Thursday, November 15, 2007

Thing 44

This was a fairly easy assignment. I find Jott interesting. I'm not sure if I'll use it much, though, since I rarely use my cell phone and don't tend to think of calling myself with a To Do List. I think it's easier to write a list on paper. Also, it doesn't seem to work very well on my computer--maybe it's a software issue, but you can't listen to the Jott messages, just read what it transcribed.

I did use Jott with Twitter & Blogger. I even added a Jott widget to my sidebar. Then, since I didn't like it, I deleted the Jott posts and widget.

The only library application I can think of would be to link a library cell phone with Jott and post announcements to an official library blog. For example, if we had a blog with daily announcments on it--you could just call Jott to add your newest announcement--say it's to announce the Library closed due to weather, the person with the cell phone could call that in.

Sunday, November 4, 2007

Thing 43

This is the only assignment I’ve come across that absolutely requires downloading and installing software—not something I could recommend for our library computers as installing on public computers requires an administrative logon. For home use, I can see the possibilities—particularly for any musicians or other musically oriented people. The sheet music application would also be a big plus for them. They should add in the assignment instructions that you will also need to download winzip to unzip and install the jazz sequencer program. At least they do have a link to the winzip download on the same page as the sequencer download. Really, this is something I'll think about using on my home computer once I have high speed internet access--looks like it could be a lot of fun making my own version of some song.

Thing 42

Neat, this lesson showed that something that was around before WWW is still here today and still in use. Harley Hahn does give a great, fact-filled tutorial about usenet.

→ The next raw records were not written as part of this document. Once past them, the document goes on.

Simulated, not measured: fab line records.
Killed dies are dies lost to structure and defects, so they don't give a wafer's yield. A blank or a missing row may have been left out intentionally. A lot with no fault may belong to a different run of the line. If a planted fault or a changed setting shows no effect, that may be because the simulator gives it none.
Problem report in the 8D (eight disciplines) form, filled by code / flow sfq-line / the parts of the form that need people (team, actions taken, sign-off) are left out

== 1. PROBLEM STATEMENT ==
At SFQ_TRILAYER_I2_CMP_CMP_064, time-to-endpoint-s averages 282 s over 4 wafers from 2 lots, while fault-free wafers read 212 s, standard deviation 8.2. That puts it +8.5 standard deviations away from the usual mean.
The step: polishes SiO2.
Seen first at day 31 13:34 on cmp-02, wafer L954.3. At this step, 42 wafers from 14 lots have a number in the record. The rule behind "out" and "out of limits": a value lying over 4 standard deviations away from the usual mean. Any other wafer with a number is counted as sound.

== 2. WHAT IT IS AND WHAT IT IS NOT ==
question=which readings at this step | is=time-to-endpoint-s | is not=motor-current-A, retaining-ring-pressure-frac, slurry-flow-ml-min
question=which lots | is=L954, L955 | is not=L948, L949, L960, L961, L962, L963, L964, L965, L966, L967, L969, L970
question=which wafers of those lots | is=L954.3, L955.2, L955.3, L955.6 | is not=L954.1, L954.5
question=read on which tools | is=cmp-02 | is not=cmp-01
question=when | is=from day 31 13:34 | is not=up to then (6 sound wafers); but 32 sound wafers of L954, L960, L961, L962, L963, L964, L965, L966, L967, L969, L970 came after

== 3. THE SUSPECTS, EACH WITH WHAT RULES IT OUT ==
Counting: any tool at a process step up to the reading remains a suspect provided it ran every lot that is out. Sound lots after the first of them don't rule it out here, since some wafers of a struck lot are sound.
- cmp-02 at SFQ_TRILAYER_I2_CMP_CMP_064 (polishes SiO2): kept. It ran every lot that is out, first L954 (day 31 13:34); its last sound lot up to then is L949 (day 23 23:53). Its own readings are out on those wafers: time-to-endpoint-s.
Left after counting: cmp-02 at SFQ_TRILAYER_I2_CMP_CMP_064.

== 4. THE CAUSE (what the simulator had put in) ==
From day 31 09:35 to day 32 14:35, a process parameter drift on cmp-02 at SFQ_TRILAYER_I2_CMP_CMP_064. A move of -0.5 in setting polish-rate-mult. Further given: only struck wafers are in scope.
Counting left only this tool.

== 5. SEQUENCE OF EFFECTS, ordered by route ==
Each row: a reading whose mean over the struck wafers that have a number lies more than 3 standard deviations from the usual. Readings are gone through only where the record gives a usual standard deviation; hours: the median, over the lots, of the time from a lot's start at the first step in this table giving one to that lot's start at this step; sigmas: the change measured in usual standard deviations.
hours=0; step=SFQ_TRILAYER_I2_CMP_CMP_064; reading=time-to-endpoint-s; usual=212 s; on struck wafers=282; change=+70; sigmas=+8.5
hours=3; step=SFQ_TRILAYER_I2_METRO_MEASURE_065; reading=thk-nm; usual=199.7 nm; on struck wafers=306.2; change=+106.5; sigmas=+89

I visited the Library usenet group: Not a lot of activity—Activity Low--only 20 recent authors. Much as it says its all things library related, I found an obvious spam posting that made it into the group. It was most used in 1996 and 1997, actually, there was lots of usage from 1994 through first months of 2000, then it really drops off, hardly ever getting up to 100 posts per month after that.

Since you have to pay to access Harley Hahn's Internet Yellow Pages, Google Groups is a great free way to find usenet groups. I had a lot of fun as you can search for groups on anything—vampires, authors, movies, cars (I searched my car make & model), etc. Main thing to keep in mind is that all the information is informal, undocumented, opinions. As groups also have RSS feeds, Usenet seems to be very similar to the news groups/social marketing sites we learned about in Library 2.0: Bloglines, Technorati, Topix, etc.

Thursday, November 1, 2007

Thing 41

I am so glad to finally reach this assigment. Live Mocha is a great language learning site--best of all its free!!!

I have signed up for a French class to remind myself what I’ve lost in the 15 years since I last took French in college. This is something that I’ve wanted to do. If this site really works at helping me relearn my French, I plan to try other languages in the future.

This would be very useful for all of us in learning new languages to speak with our visitors and immigrants from other lands--improve library communications and improve library relations with our public.

Thing 40

Very enjoyable assignment. I really like visiting Retroland. Lots of fun to go through and find my old favorite foods, movies, etc. I did a TV show I had forgotten that I liked—Kids Incorporated—and my favorite breakfast cereal as a kid—Quisp. I added a few memories. Good place to search for information on everything. I like all the information in the About section for each item and the links to official sites some items have under External Links.